So is Satan now toothless? Scoffed out of existence?

On the face of it, it does seem that hell, like Satan himself, has lost its sting. The phrases are now trotted out without any sense of their residual meaning. To hell and gone. The hell with it. Go to hell. It is hellishly hot … Hell is just an epithet, not a place; as Michael Gerson put it in The Washington Post, “For a lot of people, hell is little more than a mental holding place for Hitler.” Carol Zaleski, in an Encyclopedia Britannica article on national hells, suggested that “In the modern world, especially in the West, cultural shifts caused by the Enlightenment, 19th-century liberalism, and the psychotherapeutic culture of the late 20th century have contributed to a decline in the belief in an everlasting hell.”

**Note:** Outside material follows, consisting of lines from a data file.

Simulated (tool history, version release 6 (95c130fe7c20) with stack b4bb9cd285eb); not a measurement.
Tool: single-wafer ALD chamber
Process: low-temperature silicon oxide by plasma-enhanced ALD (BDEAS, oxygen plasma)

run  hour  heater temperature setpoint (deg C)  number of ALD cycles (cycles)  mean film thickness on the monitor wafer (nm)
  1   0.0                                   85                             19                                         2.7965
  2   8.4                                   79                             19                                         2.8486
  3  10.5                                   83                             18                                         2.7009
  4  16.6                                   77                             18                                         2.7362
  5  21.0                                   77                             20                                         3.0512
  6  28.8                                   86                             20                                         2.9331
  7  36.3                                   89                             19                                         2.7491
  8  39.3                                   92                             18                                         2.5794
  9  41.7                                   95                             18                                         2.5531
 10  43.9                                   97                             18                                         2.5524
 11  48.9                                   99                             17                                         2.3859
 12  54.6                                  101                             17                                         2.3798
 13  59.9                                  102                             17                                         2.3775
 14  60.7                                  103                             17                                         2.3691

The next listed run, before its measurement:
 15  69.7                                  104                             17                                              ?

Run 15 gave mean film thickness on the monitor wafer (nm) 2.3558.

In this view, evil was caused by misfiring synapses and failed education, nothing more. Indeed, the whole idea of god and the devil began to seem increasingly obsolete, concepts unworthy of free men. Thus, the notion that men and women should bow down and worship some unseen abstraction came to seem more and more undignified (the very word “worship” is cringe-making in itself); similarly, the idea that anyone should debase himself as a miserable sinner just because a long-ago, know-nothing ecclesiastic says he should seems … primitive.

And yet … the idea of hell and its punishments persists, and in more than one not-so-obscure corner of the religious universe. Removing hell from Christian doctrine leaves a hell-sized hole in the afterlife narrative: Major religions are not used to not having answers. If there is nothing to fear, why be sinless? Thus, as Philip Almond says in his profile of the devil, “The existence of the Devil, and his capacity to act in history, nature and human lives, remains for many Christians, both Protestant and Catholic, a satisfactory explanation of natural misfortune and human suffering, mitigated by the paradoxical conviction that, at the end of the day, Satan is carrying out God’s will, and that, at the end of history, he will be defeated and eternally punished for doing so.”

It’s predictable that many outré branches of Christianity, including some of the more fundamentalist fire-and-brimstone sects, still cling to the older notions of hell.

Even in 2016, you could still see billboards across parts of the American South declaring that “Hell is Real;” and some churches still operate “hell houses,” in which terrified teenagers are herded by “demons” and shown graphic strobe-lit scenes of violent assaults, suicides, and drug takers here on earth. So much, so predictable. But you’d be hard pressed to find an adherent of even the more mainstream Christian doctrines who denies hell altogether. As recently as 2004, Gallup polled Americans of all backgrounds for their views on hell, and found to its own evident astonishment that despite the supposed secularizing of society the number of people who believed that god would punish people in the afterlife had actually increased, significantly, in a decade – from 50 per cent to 70 per cent (it was 80 per cent for evangelicals). Even stranger, half of those who said they never went to church said they nonetheless definitely believed in hell, while 3 per cent of those who didn’t believe in any god at all still believed in hell. In 2011, an Associated Press poll found that eight in 10 Americans believed in angels – and for those who never went to church the ratio was still four in 10. The gap is a little different in Canada: More than half of Canadians believe in heaven, but only a third in hell.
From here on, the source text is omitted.